Joseph founded Youth Speaks and cofounded Life Is Living, a “series of festival designed to activate under-resourced parks and affirm peaceful urbal life through hip-hop arts and environmental action.”

He now serves as the director of perfoming arts at Yerba Buena Center in San Francisco while working on projects for the Philadelphia Opera and South Coast Repertory.

The winner of numerous awards, Joseph is billed as one of America’s vital voices in performance, arts education, and artistic curation. In 2007, he made the cover of Smithsonian magazine as one of America’s Top Young Innovators in the Arts and Sciences.

He is the artistic director of the seven-part HBO documentary “Russell Simmons Presents Brave New Voices” and an inaugural recipient of the United States Artists Rockefeller Fellowship, which annual recognizes 50 of the country’s “greatest living artists.” 

Following loud applause that simmered to finger-snapping, Joseph’s presentation began with a request for definitions of certain negative words.

“Hate” evoked thoughts of disapproval, lack of acceptance, fear, anger, and pathology.

“Greed” prompted concepts like shame, hunger, instant gratification, selfishness, fear of not having enough, and — one student even suggested “ Walmart.”

“Racism” was, among other things, described as something that black folks cannot be, and “capitalism” conjured images of the devil USA, the freak market, consumption, black markets, the 1 percent and the 99 percent, and trickle-down economics.

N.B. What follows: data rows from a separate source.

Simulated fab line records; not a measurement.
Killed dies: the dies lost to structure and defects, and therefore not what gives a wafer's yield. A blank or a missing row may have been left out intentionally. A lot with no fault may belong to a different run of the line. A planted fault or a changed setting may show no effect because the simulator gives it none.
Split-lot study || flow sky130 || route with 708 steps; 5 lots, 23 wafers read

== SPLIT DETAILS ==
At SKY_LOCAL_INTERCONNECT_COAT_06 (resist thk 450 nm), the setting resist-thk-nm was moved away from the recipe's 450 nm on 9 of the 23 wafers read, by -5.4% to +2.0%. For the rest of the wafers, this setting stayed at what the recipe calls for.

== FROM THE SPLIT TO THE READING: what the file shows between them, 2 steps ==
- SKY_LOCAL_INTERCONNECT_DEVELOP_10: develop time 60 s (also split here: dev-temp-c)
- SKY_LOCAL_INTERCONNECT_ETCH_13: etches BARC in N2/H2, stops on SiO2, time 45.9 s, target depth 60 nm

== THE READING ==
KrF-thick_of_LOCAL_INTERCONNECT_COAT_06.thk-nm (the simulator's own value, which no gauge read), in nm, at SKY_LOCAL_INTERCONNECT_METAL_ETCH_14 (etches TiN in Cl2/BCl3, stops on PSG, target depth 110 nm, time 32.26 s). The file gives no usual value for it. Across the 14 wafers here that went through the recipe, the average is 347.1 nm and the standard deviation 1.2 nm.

Having warmed up the audience, the poet introduced himself. “I’m a brown boy’s first and worst enemy. I am the (N-word) mentality. I live in a box. My ancestral run begins with hate;. . . They had a baby named ignorance. Ignorance fell in love with hate.

“Nothing was safe till capitalism stepped into the frame. Capitalism was a hooker for racism. First, of all racism, we’re going to pretend like you don’t exist. Shortly thereafter, they had my brother, slavery. A few years later, along came me. . . .

“All this light got me twisted. . . . I don’t want to be in the dark. I don’t want to be dark. I don’t want to be in the dark. I don’t want to be dark. I don’t even want to be. . . . That’s all my N-word mentality.”

Following more applause, Joseph turned to dance. He described it as a release from traditional stereotypes. American slaves, he said, were forbidden to use musical instruments, so they expressed themselves through tap dancing.

As he tap-danced, Joseph spoke of his family. He closed that portion of his presentation by my mentioning his concerns for his son. “There is a race to be run and our side is losing. Son, do you know who you are? An ascendant descendant from stars. . . . Cry rivers of tears.”

Joseph then moved on to speak about King. He said he believes it was King’s outspokenness on economic disparity between the races that caused him to be martyred.

“The way I personally think about social justice has everything to do with the environment,” Joseph said. “I think the environmental movement is the movement of the 21st century.”

The movement, he noted, began “a little superficial, and a little segregated.”

Continuing in verse, he spoke, “See Brother Brown and Mother Black, see how dark the day becomes if you bury the sun? If you’re brown, you can’t grow green.”

After what sounded like an ad for living.org, Joseph encouraged members of the audience to blossom where they were planted. “So I want to encourage us all to think of all of these things. Not just the magnanimous words, the lofty intellect, but also the heroic . . . to be invested in your community. The value implicit of staying close to those you love.”

In closing, Joseph waxed poetic with a tribute to King. “For whom America the beautiful? Spacious skies merely mock the blackbird with crippled wing. We slice the blackbird’s throat and ask her why she does not sing. No one remembers there was no head start, no exposure to art.

“We ask the blackbird why she cannot fly while the law is walking off with her wings. So savage we only see equality in 63 black-and-white dreams. Is it so savage to dream in Technicolor prisms tinged in right to be? Is it so savage to dream — at last free?

“To dream at last free. Dream at last free. To dream at last. Free. Free at last. Free at last.”

Following snaps that crescendoed to applause, Joseph fielded a few questions. 

“Do you have any advice for a young man in need of motivation?” a student in the crowd queried.

“Risk,” Joseph replied. “Risk failure. Everything you value — every piece of technology — that was someone failing, at first. Not fearing to risk — nothing happens without a leap of faith...

“Everything that you value... all the technology... that was a lot of people failing at first and not being afraid to risk. Nelson Mandela said our deepest fear isn’t our conditions, but the possibilities.”

Another person asked about the dichotomy between the prosperity preached in black churches and the evils of consumerism and capitalism.

In response, Joseph said prosperity was not necessarily bad. “I think prosperity, success, preaching that, is fine. I think we can have a more balanced relationship between individual success and collective prosperity.”

Asked for advice for starving artists, he replied, “I’m math-smart, I could be rich, I’m convinced. But that’s not the kind of life I planned. So, choose your wealth.”